Showing posts with label embarassing story. Show all posts
Showing posts with label embarassing story. Show all posts

Wednesday, February 16, 2011

the gym..


i've been trying to be really good about going to the gym.
because i worry about many things...... but i worry alot about the recovery, and the 'baby weight'.
last spring and summer i was awesome about going.
and then i found out i was pregnant & got so sick, so all i did was lay on the couch.
well, at about 12 weeks, i decided that i just needed to go.
so i've been doing pretty good since..... until christmas, when i really started showing.

i am seriously dragging myself to get there twice a week these days.
i walk everywhere around campus, so i feel like that justifies me not going as much
but there are two reasons for this.

one. it is getting really hard to exercise. my mom told me she experienced alot of pain at the end of her pregnancies, and i think she so lovingly passed that on to me. im not just uncomfortable... although i am that as well. my body all of a sudden started getting really sore, and painful. every morning i feel like i had run a marathon the day before, and then got kicked around (down there) for a couple hours. honestly. its bizzare. but anyways, i just feel like my body is shutting down. and activities that i use to be able to easily do, are really hard.

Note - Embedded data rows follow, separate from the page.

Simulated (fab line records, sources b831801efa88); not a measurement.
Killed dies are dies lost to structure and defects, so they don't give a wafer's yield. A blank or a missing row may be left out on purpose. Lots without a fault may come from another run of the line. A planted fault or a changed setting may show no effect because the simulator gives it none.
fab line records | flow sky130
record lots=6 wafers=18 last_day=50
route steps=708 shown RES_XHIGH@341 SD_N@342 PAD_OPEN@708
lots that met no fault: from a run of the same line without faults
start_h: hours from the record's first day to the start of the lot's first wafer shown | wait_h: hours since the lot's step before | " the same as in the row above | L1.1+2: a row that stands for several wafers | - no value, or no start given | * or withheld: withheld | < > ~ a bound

two. its strange being pregnant while waddling around campus. i feel like judging eyes are all around me. ;) wondering if it was an accident, or whatever else. but alot of people's eyes just automatically go down to the belly, and it makes me feel weird. well... its 100x worse at the gym. the student gym on campus, i might add. i got a spouse card for the semester so that i could use the gym, cause its really convenient since i work AND live on campus. man alive is that place a joke. i thought that before i was even married. its just a place where girls work out with their hair down and curled and wear tons of make-up, and the "itty-bitty" work-out clothes. (need i say more?)
anyways, i feel those judging eyes especially at the gym, since i am pregnant. you just dont see pregnant students very often. i feel weird.

SO, on to the story.
i dragged myself there today. im in a big t-shirt and sweat pants... feelin real large and ugly.
a 19 year old taps me on the shoulder and gives the thumbs up and says
"way to go momma!!"

i know she was just trying to be nice and encourage the large prego.... but seriously?
i instantly felt like i was 45 years old. and i left. and i probably wont return to that gym ever again.

{do i need to add that i went home and ate cadburry mini eggs?}

Tuesday, September 16, 2008

how i ate my contact...

well peeps... i've lost it. here's how the story goes.

the other day i pushed the snooze button way too many times... but finally realized what i had been doing and JUMPED out of bed. i only had 15 minutes to get ready and get to the bus, and for any of you who know me, this is next to impossible. Especially at 6:45 in the morning! ----remind me to never take an early class again----- and dont think im high maintenance, i just set special time aside in the morning to eat breakfast... cause again, for those who know me, i cant go too long without food :) so i am seriously RUNNING around our apartment. the first thing i did was go to my bathroom and complete my daily routine.. finishing with my contacts. this is where it all went down.. i must not have "secured" my contact to my left eye, if you know what i mean. well, in a hurry, i HAD to eat before i left. so i threw together a bowl of cereal- and NOW looking back, i remember blinking and catching something fall into my cereal. 'must have been some captain crunch falling out of my mouth'. i then heard the bus coming down my street so i ran out of my apartment and chased the bus down...


10 minutes later....


im sitting in class, trying to look at the board and notice that there is a blurr in my left contact. it was making it SO frusterating to see what the teacher was doing at the front, so i tried to get my contact out right then... and for some reason, it wasn't coming out. i must have sat in class for 15 minutes squeezing the heck out of my eye to get my contact out. so i left and went to the bathroom. i looked in the mirror and saw that i had been pinching at my natural eye, there was no contact to be found.


it was then, sitting in the girls bathroom that i realized what had happened. that "thing" that had fallen into my cereal was not captain crunch.. it was my contact. and i had finished my whole bowl of cereal, which means what peeps? i seriously ate my contact.


but what was even more annoying than realizing i ate my contact was going the rest of the day (at school) with only one contact in. Only one of my eyes was seeing right, and the other was a blurred mess.. and RED, i might add, from pinching it for 15 minutes when i thought there was a contact in it.

yep.. i've lost it.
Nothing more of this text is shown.